User Interviewing
The most important condition for doing our work is to understand the user as well as possible. This is why we often do interviews with key users from our clients' target groups. We do our best to get to the core of what a user needs and to understand as well as possible what they are up against.
Building understanding
A user interview is more than an informal chat, the quick sharing of an opinion or gauging a reaction to an elevator pitch. We want to collect data to base important design decisions on and use established methodologies to do so. We often do this as the very first effort in a new project, when we want to learn what a user is trying to accomplish and understand what works for them and what doesn't. We want to make sure we identify the right problems and only then get to work solving them.
Avoid suggestive or closed questions
We do our best to always be objective. We don't want to push a user in a direction or provoke a reaction. After all, by doing so, we don't collect honest feedback. Maybe what your user says is not at all consistent with what you had in mind. Fine! Then we can design for that. Retrieve as much information as possible and make sure your user is speaking the most, only "yes" or "no" does not give enough feedback.
Users don't know what they want
Important! A user often has no idea of what they want until they are presented with it. This is why we embrace our discipline and consider the conception and design of new features or a new product as a task for designers, not the user.

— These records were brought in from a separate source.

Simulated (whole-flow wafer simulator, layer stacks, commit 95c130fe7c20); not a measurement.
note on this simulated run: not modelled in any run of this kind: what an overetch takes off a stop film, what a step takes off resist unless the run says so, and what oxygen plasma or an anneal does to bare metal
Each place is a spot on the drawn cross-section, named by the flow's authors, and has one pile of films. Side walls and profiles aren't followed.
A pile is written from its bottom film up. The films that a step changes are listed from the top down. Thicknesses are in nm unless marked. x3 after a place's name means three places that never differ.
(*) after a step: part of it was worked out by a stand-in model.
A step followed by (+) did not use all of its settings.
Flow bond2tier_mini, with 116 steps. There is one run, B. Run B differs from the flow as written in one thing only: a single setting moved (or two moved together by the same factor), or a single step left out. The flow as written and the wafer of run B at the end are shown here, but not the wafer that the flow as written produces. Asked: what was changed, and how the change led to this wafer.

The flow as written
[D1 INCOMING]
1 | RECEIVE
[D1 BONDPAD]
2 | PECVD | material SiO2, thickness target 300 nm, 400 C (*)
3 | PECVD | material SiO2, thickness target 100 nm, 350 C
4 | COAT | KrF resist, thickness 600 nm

Keep your opinions to yourself
We are designers, so we have strong opinions about how digital products should work. However, we always keep those to ourselves in an interview. We do not want to influence a user at this stage and are always neutral. Our opinion does not matter at this stage, so we listen especially carefully.
Bring your basic questions
We are not focused on putting a complete product live, but on getting as small a version as possible, live as quickly as possible so that we can learn more. And can keep improving. In other words, a Mininum Viable Product. Going live is not a success in itself. Only a good user experience is.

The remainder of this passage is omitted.